A society that better understands what gives well-being, has a longer term perspective and avoids zero sum spending will have greater well-being at a given level of GDP than one that doesn't.

6) GDP per capita is a mean rather than median average. The more even the distribution of wealth in a society, the more well-being it will lead to.

Money becomes less valuable the more you have of it. $10,000 is more valuable to someone in poverty than it is to Bill Gates. Because of this, well-being is maximized when income is distributed evenly. While GDP per capita might not see a difference between Bill Gates increasing his wealth by $10 billion and 1 million people increase their wealth by $10,000, the second is greater in terms of well-being. A society with a more even distribution of wealth will have a greater level of well-being at the same level of GDP per capita as one that has a less even distribution.

Other issues

1) When comparing a country's GDP over time, you want to take inflation out of the equation (going from nominal to real GDP). The way inflation (GDP deflater) is calculated impacts real GDP, and therefore how much improvement has taken place.

If an identical product goes up in price, for example a dozen eggs, it is easy to calculate inflation on that item. But, other items are more subjective. For example, greater variety of goods makes for better consumption, but how much? How much better is a Netflix with a 20,000 movie library than one with 2,000? 200 channels of cable television vs. 20?

Improved technology makes for better consumption as well, but again how much? How much better is the 4th generation iPod over the 3rd generation? A 10 megabit internet connection vs. a 56k dial up connection?

If the environment used to provides services for free, such as filtering water, but it has deteriorated and now you have to pay for it, is this taken into account? Or if lumber used to be abundant and cheap but due to mismanagement in is now scarce and expensive, is this considered inflationary?

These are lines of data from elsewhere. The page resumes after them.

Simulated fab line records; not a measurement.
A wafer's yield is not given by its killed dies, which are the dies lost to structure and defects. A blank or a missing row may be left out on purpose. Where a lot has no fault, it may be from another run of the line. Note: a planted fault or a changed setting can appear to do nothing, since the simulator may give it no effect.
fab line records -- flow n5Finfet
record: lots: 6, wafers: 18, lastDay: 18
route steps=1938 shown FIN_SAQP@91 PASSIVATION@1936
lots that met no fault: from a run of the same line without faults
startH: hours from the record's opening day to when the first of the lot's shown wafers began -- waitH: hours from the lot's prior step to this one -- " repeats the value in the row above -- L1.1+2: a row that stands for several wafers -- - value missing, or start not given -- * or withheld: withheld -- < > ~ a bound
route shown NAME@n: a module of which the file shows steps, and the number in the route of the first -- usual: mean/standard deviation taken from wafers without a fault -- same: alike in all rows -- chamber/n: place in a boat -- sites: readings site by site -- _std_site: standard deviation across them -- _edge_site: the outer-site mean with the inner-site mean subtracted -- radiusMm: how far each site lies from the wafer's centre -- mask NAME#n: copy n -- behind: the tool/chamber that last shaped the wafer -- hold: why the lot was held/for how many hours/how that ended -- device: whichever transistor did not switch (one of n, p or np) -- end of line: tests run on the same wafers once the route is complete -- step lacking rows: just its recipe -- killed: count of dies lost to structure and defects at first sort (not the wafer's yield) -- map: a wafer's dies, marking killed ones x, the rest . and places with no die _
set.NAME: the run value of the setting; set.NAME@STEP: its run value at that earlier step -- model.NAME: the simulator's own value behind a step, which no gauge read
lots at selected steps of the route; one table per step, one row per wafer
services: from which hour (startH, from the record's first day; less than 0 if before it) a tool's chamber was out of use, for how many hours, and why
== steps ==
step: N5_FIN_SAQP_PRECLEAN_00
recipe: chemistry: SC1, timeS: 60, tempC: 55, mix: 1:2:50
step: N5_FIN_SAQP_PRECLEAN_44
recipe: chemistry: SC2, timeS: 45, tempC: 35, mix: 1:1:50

The way inflation is calculated impacts how much real GDP has changed and many of the decisions are subjective judgment calls.

2) When comparing between countries you need a way to convert the GDP of one nation into the others. This can be done via the currency exchange rate, but this fluctuates often for reasons beyond the relative values of goods and services. Another way to do it is the price purchasing parity (PPP) which attempts to normalize the prices of goods between two countries, so a Big Mac in one country costs the same as a Big Mac consumed in another. But how exactly do you do this for all goods and services? Not all goods and services are identical between countries, so again judgment calls have to be made. The way PPP is calculated impacts the comparison of GDPs.

3) Some argue that because prices in an economy are based on the margin that GDP is misleading. It is true that some things that give great value to well-being are abundant (like water) and cheap and therefore show little impact on GDP while others are scarce and expensive (like diamonds) and not at all necessary for life. When comparing between different goods, their price might not reflect their value.

But, in aggregate, this is not a problem. Water is only cheap because it is abundant and everyone can have access to it. If it became scarce, resources would have to be redirected to provide it and it would become expensive. This redirection of resources would take people away from producing some other good or service and therefore lower total GDP. Valuing on the margin does not impact the results of GDP per capita, for $12,000 per capita is always better than $10,000 (assuming the GDP deflater and exchange rates are calculated properly).


While GDP per capita is often used as a proxy for well-being it has many issues. It does not value leisure, or the non-paid sector. It values regrettables just like other goods and services. It doesn't take into account assets. It is a mean average that doesn't take into account distribution of income.

These probably could be accounted for with some tweaks to the system. The value of leisure and non-paid work could be estimated and added in. Regrettables could be subtracted from the total. Asset values (both standard and non-standard) could be calculated and accompany the GDP figure. GDP could be adjusted based on the level of income inequality in a nation.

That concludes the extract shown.